Video Details

Ways in which we can control robots and search engines

  • robots.txt (eg: http://www.google.com/robots.txt)
    • lives at yoursite.com/robots.txt
    • tells crawlers what they should and shouldn’t access
    • isn’t always respected by search engines
    • can save crawl bandwidth
    • doesn’t work well when trying to stop a page from being indexed
    • dont use this method to canonicalize non-www vs www
  • meta robots (eg: <META NAME=”ROBOTS” CONTENT=”NOINDEX, NOFOLLOW”>)
    • lives in the header at the top of a page meaning you can only control a single page at a time
    • tells search engines whether or not the page should be indexed or the links should be followed
    • requires crawl budget
  • nofollow tag (eg: <a href=”signin.php” rel=”nofollow”>)
    • applied to specific links
    • advises whether a page is editorially vouched for or not and whether or not you would like to pass on PageRank and link equity metrics to that page
  • Google Search Console (previously known as Webmaster Tools)
    • able to be used to restrict access to pages/files but settings are applied at a search engine level within their respective webmaster consoles
  • URL status codes
    • 410 permanently removes (may take a long time for a page to return to the index if you want that URL back in the index)
    • 301 permanently redirects
    • 302 temporarily redirects

Scenarios & Specific Use Cases

1) Robots.txt and meta robots tags working together

Question: What if we take a page like blogtest.html and set a user agent to say all robots can’t crawl /blogtest.html

ie.

User-agent: *
Disallow: /blogtest.html

AND

set a meta robots tag to <META NAME=”ROBOTS” CONTENT=”NOINDEX, FOLLOW”>

and a page appears in search results?

Answer:

  • The search engine can’t see the noindex because they were only able to read the disallow from the robots.txt.
  • To truly remove a page, you have to say meta noindex and let them crawl it (remove the disallow from robots.txt

2) Still have low quality content that you are improving?

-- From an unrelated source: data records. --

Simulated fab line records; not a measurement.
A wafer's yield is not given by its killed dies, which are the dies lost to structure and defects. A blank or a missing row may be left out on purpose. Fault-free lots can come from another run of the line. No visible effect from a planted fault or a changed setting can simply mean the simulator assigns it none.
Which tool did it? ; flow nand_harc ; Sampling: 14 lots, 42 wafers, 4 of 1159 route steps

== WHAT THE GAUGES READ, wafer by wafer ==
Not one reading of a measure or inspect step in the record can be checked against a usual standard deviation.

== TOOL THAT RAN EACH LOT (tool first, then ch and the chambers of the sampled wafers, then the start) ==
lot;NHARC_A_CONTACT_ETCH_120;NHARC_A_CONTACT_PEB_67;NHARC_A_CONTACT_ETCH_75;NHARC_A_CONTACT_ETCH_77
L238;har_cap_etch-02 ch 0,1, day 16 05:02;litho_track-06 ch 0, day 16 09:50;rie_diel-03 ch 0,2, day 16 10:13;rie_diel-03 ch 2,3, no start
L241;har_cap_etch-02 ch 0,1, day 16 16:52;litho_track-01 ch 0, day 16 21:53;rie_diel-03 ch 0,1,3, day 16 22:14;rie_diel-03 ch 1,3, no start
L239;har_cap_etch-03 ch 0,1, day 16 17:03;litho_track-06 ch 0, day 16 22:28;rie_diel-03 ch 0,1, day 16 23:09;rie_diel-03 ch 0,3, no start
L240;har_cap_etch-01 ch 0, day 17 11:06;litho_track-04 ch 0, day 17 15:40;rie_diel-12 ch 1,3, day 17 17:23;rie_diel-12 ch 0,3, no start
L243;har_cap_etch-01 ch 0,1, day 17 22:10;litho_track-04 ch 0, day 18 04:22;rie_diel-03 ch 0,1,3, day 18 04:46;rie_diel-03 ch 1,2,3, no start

  • Large quantity of pages => use robots.txt
  • Small quantity of pages
    • use meta robots noindex
    • remove on each page that has been improved
    • submit in Google Search Console using an XML sitemap to let google know it’s ready for re-crawling

3) Large amount of duplicate URLs or thin content?

  • Use rel=canonical
  • Allow indexing
  • Allow it to be crawled
  • Could also put meta noindex, follow on those pages, but not completely necessary and may interfere with rel=canonical

4) To pass link equity/crawling without them appearing in search results:

  • On individual pages use meta robots to noindex, follow
  • Don’t disallow those pages in robots.txt

5) What should I do with search results type pages that are indexed?

  • Turn most common and popular individual sets of search results into a category style landing page and add additional content to that page to add unique value
  • If the pages are not useful for visitors, disallow with robots.txt but be careful – check your traffic to those pages first.